But the mystery, or even miracle of this regional final is that they overcame it all – yessir, they beat the rap…and the mistakes, too, to come back in four sets and beat Marion Pleasant, 18-25, 25-17, 30-28, and 27-25, to win their second consecutive regional title and advance for a second year to the state Final Four next week at Wright State’s Nutter Center.
The miracle part was the matter of them overcoming a horrible start – an obvious case of first game jitters that saw Marion get comfortable, confident, and aggressive at the net, blocking one Versailles kill attempt after another, shots that kept dropping harmlessly at the Tigers’ feet, and just inside the net.
To compound things…serves into the net, shots that landed five feet behind the end line, and routine attempts to put the ball back over the net to extend a rally that somehow ended up in the net, or under it.
To Pleasant’s credit, they make the most of those mistakes, scoring on quick sets at the net where hitters Laina Sansotta and Alissa Holler were dropping bombs in the middle of a helpless defense. When it ended, at 25-16, the Tigers looked tired and flustered as they gathered about coach Kenzie Bruggeman to regroup.
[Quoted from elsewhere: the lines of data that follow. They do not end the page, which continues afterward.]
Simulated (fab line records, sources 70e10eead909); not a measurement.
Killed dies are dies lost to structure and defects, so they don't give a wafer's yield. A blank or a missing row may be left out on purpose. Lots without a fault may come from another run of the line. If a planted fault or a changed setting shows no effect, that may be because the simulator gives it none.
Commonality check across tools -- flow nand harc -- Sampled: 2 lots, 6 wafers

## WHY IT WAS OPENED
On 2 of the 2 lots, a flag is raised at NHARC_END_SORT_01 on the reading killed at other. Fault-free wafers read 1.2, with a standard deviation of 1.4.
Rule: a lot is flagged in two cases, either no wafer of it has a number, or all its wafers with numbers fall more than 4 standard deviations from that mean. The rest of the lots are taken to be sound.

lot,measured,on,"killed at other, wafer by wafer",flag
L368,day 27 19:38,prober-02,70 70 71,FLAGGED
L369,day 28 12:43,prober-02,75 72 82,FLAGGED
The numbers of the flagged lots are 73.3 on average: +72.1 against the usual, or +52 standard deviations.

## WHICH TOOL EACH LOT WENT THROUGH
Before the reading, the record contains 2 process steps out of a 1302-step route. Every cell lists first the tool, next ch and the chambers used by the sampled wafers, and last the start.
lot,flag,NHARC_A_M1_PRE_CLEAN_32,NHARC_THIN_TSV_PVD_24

But regroup they did, as the match became a game of streaks. Versailles, with renewed energy came out in the second set and promptly went on an 8-1 run that saw them open up a 18-11 advantage, and eventually win 25-17.
Then Pleasant came back in the pivotal third set with an 8-2 run of their own that saw the game tied at 23-23, then 25-25, and back and forth…and tied at 28-28 before Versailles scored the 29th point on a disputed call, then finished it to win 30-28. Along the way they lost sophomore Emma George, who was hustling all over the court, to an ankle injury. George never returned to action, but the Tigers carried on despite her loss.
Pleasant, as mentioned, is an athletic group, seasoned and extremely well-coached to take advantage of an opponent’s letdown; and it appeared that the 30-28 win in the third set did give Versailles cause for a temporary letdown. They came out in the fourth set and promptly gave Marion the first four points, and fell behind by as many as six as Pleasant kept rallies alive until a Versailles mistake at the net would allow them a quick set kill. Bruggeman called a pair of timeouts, and they apparently worked.
Point by point the Tigers worked the deficit to four, to three, two, and finally tied the game at 14-14, whereupon it became a matter of smaller streaks, and survival. One got the sense that if Pleasant could win, and carry that momentum into a fifth set, the match would surely be theirs.
But senior Liz Ording, God bless her, took matters into her own hands. Bigger than the moment throughout the match, Ording had been a steadying influence on her nervous teammates, talking them through things while delivering one thunderous point after another at the net. She grew even bigger in the third, when she delivered a pair of big kills to give Versailles an 18-16 lead, forcing Pleasant to call a timeout.
The Spartans came back out and tied it at 20-20.
Versailles crept back ahead with a couple of points, 24-22.
Pleasant came right back to tie it again at 24, then 25.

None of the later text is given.